THE NAC NAMES FIRST EVER ARTISTIC DIRECTOR OF INDIGENOUS THEATRE
June 15, 2017
June 15, 2015 – OTTAWA (Canada) –The National Arts Centre’s President and CEO, Peter Herrndorf announced today that Kevin Loring will be the first ever Artistic Director of Indigenous Theatre at the NAC, taking up his post on October 16, 2017.
The first season of the Indigenous Theatre Department will coincide with the NAC’s 50th Anniversary in the 2019-2020 season.
Mr. Loring is an accomplished Canadian playwright, actor and teacher, and was the winner of the Governor General’s Award for English Language Drama for his outstanding play, Where the Blood Mixes in 2009. The play explores the intergenerational effects of the residential school system. It toured nationally and was presented at the National Arts Centre in 2010, when Mr. Loring was serving as the NAC’s Playwright in Residence.
Mr. Loring is currently performing at the National Arts Centre in Corey Payette’s Children of God, a musical that explores the legacy of the residential school system.

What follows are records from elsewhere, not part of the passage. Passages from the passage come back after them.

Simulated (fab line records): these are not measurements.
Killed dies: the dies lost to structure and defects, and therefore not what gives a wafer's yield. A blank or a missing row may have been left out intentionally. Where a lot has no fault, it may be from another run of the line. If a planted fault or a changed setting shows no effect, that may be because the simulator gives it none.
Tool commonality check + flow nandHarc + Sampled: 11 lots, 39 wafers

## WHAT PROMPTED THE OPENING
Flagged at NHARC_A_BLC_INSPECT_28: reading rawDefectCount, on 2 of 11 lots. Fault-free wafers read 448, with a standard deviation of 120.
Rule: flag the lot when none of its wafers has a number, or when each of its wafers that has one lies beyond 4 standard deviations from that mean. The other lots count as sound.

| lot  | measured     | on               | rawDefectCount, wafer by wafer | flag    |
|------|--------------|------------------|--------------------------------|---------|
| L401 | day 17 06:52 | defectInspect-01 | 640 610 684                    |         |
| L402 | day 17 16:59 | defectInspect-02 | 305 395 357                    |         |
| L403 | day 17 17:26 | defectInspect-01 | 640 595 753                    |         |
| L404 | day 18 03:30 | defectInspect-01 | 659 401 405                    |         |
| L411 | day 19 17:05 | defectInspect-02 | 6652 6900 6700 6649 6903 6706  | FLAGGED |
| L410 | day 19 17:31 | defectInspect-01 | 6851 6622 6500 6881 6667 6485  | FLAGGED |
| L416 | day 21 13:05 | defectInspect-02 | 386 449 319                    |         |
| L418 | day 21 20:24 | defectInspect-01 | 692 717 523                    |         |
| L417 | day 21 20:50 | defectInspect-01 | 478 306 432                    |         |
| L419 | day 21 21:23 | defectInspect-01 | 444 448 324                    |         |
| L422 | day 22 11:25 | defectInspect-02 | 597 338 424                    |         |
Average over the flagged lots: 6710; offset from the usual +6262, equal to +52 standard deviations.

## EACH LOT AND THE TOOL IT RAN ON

“We are thrilled to welcome Kevin Loring to the National Arts Centre in this very historic role as our first ever Artistic Director of Indigenous Theatre,” said Peter A. Herrndorf, the President and CEO of the NAC. “Mr. Loring’s work as an actor on our national stage, and as a playwright with his play Where the Blood Mixes, has inspired us and audiences across Canada for many years. He is a groundbreaking artist, and we know he will succeed in building our new Indigenous Theatre Department.”
“The founding of the Indigenous Theatre Department at the National Arts Centre is an important step in reconciliation. Our stories from coast to coast-to-coast are the original songs of this land. Now through the NAC’s Indigenous Theatre Department our stories will have a permanent home, a place to grow and thrive,” said Kevin Loring.
The idea to build an Indigenous Theatre Department was fostered through a decade of work by the NAC’s English Theatre Department. The former Artistic Director of English Theatre, Peter Hinton programmed an Indigenous work every season during his tenure from 2005-2012, culminating in an all-aboriginal version of King Lear in 2012. Kevin Loring took the role of Edmund in King Lear and was a member of the NAC’s resident English Theatre Company during the 2011-2012 season, performing in three productions that season.
The work to expand Indigenous arts at the NAC continued under the leadership of the current Artistic Director of English Theatre, Jillian Keiley and Associate Artistic Director Sarah Stanley, who brought Indigenous artists across the country together for several retreats including one at the Banff Centre in 2012 and a second on Manitoulin Island in 2013.
Mr. Loring along with hundreds of Indigenous artists took part in these discussions that explored the scale and scope of Indigenous arts across the country.
“The founding of the Indigenous Theatre Department at the NAC is a natural evolution of the work we have all contributed to over the past decade. I want to make the NAC a safe place for aboriginal theatre to grow. I also want to see the aboriginal theatre community expand across the country, and to provide opportunities for artists, technicians, stage managers, and designers. Also I would like to see how our stories can inspire young people in the communities where they live. We need to take our theatre into Indigenous communities across Canada where they will have their greatest impact and foster the next generation of theatre artists,” said Loring.
A Nlaka’pamux from the Lytton First Nation in British Columbia, Loring created the Songs of the Land project in 2012 in partnership with five separate organizations in his home community. The project explores 100-year-old audio recordings of songs and stories of the N’lakap’amux People. Loring has written two new plays based on his work with the community including Battle of the Birds, about domestic violence and power abuse, and The Boy Who Was Abandoned, about youth and elder neglect.
A versatile artist and leader Loring has served as the co-curator of the Talking Stick Festival, as Artist in Residence at the Vancouver Playhouse Theatre, as Artistic Director of the Savage Society in Vancouver, as a Documentary Producer of Canyon War: The Untold Story, and as the Project Leader/Creator, and Director of the Songs of the Land project in his home community of Lytton First Nation.
An accomplished actor Loring has performed in leading roles in major films and television series in Canada.